Essentially, I'm saying if the P2 is really good, it can bend that curve some, and being a little late to be that good is perfectly fine in the long run.
If the P2 were just another ARM device, certainly windows would be closing.
It is not, in fact it sits somewhat off on its own, and many things outside of the P2 chip design itself, work to its advantage.
* Software development is proceeding in parallel, in a way that could not have happened 10 years ago.
* There is some potential customer overlap with FPGA, again proving an advantage as time moves forward
* FPGA vendors are leaving some markets behind, as they chase the leading edge
* Large FPGAs of the type that can emulate a P2, are falling in price
Looking at just MHz (or ns), the RAM base of the P2, combined with the sluggish FLASH speeds of others, means it can give a time-domain granularity and determinism other micro controller vendors can only envy - in spite of being 15 years late in process terms.
* Large Micros are getting larger - that means even MORE software, and likely an operating system.
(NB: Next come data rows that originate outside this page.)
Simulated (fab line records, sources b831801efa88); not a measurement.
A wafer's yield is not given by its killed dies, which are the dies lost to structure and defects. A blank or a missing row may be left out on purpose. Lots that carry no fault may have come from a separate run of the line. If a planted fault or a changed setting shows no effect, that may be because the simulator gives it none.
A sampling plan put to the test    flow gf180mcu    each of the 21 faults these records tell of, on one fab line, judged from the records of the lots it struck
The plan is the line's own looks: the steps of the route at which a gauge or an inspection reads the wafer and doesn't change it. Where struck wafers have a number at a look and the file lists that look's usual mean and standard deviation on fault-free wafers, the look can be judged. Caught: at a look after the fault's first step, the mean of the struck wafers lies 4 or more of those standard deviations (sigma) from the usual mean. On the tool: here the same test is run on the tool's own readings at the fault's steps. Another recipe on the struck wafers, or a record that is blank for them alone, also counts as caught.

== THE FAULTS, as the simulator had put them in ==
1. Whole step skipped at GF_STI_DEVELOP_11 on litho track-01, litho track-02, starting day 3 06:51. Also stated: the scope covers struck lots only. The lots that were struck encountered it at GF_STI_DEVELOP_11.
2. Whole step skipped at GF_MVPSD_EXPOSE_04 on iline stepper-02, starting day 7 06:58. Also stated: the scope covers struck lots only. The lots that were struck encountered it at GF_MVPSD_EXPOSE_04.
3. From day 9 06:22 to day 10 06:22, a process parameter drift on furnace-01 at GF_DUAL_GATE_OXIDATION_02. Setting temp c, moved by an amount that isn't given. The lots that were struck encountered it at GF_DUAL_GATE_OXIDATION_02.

Suddenly, you have an expanding base of (RaspPi el al) users who would like to re-discover hard real time.
* Large Pixel count LCDs are getting cheaper, and now an expanding base of users wants better display performance, but ideally without needing to whack-on-a-Linux-box to get it.
It is smarter to focus on those emerging markets, and ensure the P2, when released, can give those customers something they need.
Here is a pic that I think reflects the current data bus architecture between hub/cog/aux.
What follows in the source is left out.